Chapter 12. Processing XML
Introduction
Credit: Paul Prescod, co-author of XML Handbook (Prentice Hall)
XML has become a central technology for all kinds of information exchange. Today, most new file formats that are invented are based on XML. Most new protocols are based upon XML. It simply isn’t possible to work with the emerging Internet infrastructure without supporting XML. Luckily, Python has had XML support since Version 2.0.
Python and XML are perfect complements for each other. XML is an open-standards way of exchanging information. Python is an open source language that processes the information. Python is strong at text processing and at handling complicated data structures. XML is text-based and is a way of exchanging complicated data structures.

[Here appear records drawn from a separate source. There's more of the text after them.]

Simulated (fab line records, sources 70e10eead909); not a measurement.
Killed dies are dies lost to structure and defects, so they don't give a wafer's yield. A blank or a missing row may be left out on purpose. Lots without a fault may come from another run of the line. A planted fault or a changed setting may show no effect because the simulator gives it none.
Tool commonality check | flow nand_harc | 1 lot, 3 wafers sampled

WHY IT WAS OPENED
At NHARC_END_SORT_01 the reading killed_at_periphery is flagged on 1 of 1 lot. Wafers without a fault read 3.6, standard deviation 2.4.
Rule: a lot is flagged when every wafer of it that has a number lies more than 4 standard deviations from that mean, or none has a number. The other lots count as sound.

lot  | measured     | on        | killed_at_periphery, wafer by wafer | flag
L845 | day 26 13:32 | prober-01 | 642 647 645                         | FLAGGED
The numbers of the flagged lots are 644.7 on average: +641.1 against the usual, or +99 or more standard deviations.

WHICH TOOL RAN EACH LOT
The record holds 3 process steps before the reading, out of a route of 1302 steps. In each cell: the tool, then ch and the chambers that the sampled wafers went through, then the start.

That said, working with XML is not so seamless that it takes no effort. There is always somewhat of a mismatch between the needs of a particular programming language and a language-independent information representation. So there is often a requirement to write code that reads (deserializes or parses) and writes (serializes) XML.
Parsing XML can be done with code written purely in Python or with a module that is a C/Python mix. Python comes with the fast Expat parser written in C. This is what most XML applications use. Recipe 12.7 shows how to use Expat directly with its native API.
Although Expat is ubiquitous in the XML world, it is not the only parser available. There is an API called SAX that allows any XML parser to be plugged ...